Since mid-January, a series of winter storms have rolled in from the North Atlantic, bringing widespread gales, severe flooding and more rainfall than has been seen before during the month of February for as long as people have been keeping records of such things.
For fishermen, winter is the best time to fish the waters off northwest Europe, but the poor weather has meant most boats have only been to sea for less than seven days during the entire first two months of 2020. And when fishermen are not at sea, they’re not making money.
For that reason alone, continued access to the rich fishing waters off the coast of the United Kingdom is a pressing matter in Brussels.
On Monday last, just as Storm Jorge was clearing the British Isles, British and European Union negotiated on the first of a series of high-stakes talks aimed at forging a new post-Brexit relationship.
The timing on these talks is tight — a free trade deal is supposed to be wrapped up by the end of the year — and as with all things Brexit-related, both sides are far apart on key issues.
There are roughly 100 officials on both sides trying to hammer out agreements on everything ranging from security access, banking and financial ties, common health policies, air traffic rights, access to markets, making goods move as seamlessly as possible now that the Brits are out of the EU market of 500 million, and generally keeping things as close as possible to normal as things were when the Brits were in the Brussels club for 47 years.
The real battleground will be fishing — with Ireland, France and Spain insisting on future access if the UK wants to keep the City of London’s vast financial access to Europe. And Captain Boris will toss his fishermen overboard — the catch is too big to lose.

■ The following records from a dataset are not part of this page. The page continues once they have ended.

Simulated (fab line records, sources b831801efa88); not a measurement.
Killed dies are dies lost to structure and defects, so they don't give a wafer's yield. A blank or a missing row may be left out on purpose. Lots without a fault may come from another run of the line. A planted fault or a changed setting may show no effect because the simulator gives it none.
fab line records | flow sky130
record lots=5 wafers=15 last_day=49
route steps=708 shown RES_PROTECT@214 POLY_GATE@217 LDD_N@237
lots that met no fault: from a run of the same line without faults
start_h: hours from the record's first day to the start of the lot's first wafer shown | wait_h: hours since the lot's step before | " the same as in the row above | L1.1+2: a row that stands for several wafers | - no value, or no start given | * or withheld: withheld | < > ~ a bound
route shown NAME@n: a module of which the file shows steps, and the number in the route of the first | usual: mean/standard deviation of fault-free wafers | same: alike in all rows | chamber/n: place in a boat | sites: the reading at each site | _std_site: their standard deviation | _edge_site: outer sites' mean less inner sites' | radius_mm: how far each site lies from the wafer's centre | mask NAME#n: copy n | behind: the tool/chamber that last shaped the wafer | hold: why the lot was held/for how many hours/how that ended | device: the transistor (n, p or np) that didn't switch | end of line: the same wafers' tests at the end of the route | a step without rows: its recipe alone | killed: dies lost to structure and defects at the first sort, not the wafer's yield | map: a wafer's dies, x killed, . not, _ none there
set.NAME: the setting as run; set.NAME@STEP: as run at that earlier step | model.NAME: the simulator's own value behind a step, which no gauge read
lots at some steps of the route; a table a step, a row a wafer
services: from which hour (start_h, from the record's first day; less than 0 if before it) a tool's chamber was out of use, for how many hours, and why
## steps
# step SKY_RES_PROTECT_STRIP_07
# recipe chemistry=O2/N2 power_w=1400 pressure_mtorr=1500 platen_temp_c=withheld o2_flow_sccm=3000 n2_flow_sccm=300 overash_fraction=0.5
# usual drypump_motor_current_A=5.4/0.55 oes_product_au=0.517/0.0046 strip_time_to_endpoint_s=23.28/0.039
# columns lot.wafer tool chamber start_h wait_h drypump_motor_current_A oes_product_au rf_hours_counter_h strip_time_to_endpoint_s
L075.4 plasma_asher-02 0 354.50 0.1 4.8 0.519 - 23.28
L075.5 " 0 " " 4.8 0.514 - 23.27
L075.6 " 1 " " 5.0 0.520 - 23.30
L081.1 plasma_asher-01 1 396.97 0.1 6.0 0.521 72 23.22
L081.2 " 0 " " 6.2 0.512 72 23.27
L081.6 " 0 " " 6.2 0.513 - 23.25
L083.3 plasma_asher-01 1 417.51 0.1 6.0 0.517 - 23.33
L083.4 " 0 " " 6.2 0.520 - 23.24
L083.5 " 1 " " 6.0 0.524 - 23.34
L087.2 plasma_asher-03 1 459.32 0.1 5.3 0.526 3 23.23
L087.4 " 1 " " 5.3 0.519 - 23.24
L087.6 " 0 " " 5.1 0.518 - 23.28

There’s little hope, given the time frame that UK Prime Minister Boris Johnson has committed to December 31, that anything other than the barest of bare-bones frameworks will be agreed. Yes, the bar is set that low. That end-of-year date is the end of the UK’s transition period during which it trades with the other 27 EU nations and those in the European Economic Area too without tariffs or other barriers.
Spectre of no deal
Johnson, for his part, has ruled out any extension to the transition period, and the real crunch will come in June in a EU-UK summit — a serious assessment of the negotiations. Yes, the spectre of no deal is possible again — and that means tariffs and checks and all of the things that had simply been put on hold when Johnson got his withdrawal deal approved by the UK parliament in late December.
That withdrawal deal merely kicked the canned effects of withdrawal down the road to this set of talks on the future relationship between London and Brussels.
If you thought the atmosphere between both sides was bad in the three years of talks before the UK left, well right now there’s nothing but distrust on both sides, with London and Brussels accusing each other of reneging on the lofty ideals set out in the political declaration struck late last year.
The last thing the EU needs is a UK trading off its shores that undercuts Europe-wide standards of labour, environment, security, manufacturing standards — anything and everything that would give Britain a competitive edge allowing it to undercut and undersell European counterparts.
But now that Boris has taken Britain out of the EU, he is insisting that Britannia waives the EU rules and charts its own course in the name of its newly recovered economic and political independence.
New currency equation
If there’s a way of measuring the acrimony then perhaps the value of the pound against the euro, the common currency used by 19 or the 27 EU nations, might be a good barometer. No sooner had the EU’s top negotiator Michel Barnier met with David Frost, his British counterpart than the pound lost 1.3 per cent of its value over fears the hardline UK stance would hurt its economy.
Barnier is highly experienced in such talks and led the EU’s negotiators during the years of Brexit talks. In an uncharacteristic display of podium pounding, Barnier has warned the Brits that any attempt to backslide on the Brexit deal will torpedo the trade talks before they begin in earnest.
And once more, that issue of the Irish border is again critical. That withdrawal deal — now formally lodged with the UN as an international treaty, means that goods travelling across the Irish Sea between Northern Ireland and the rest of the UK must be formally checked. Johnson now says that is not necessary which, even for him and his admirable record of speaking from both sides of his mouth, is quite the blatant untruth.
So how is this going to unfold?
No one is holding their breaths for a long-form deal parsed with precision. Instead, after all of this political posturing, the outcome will be a limited free trade deal on certain goods and services. And checks on most items crossing the English Channel.
But the real battleground will be fishing — with Ireland, France and Spain insisting on future access if the UK wants to keep the City of London’s vast financial access to Europe. And Captain Boris will toss his fishermen overboard — the catch is too big to lose.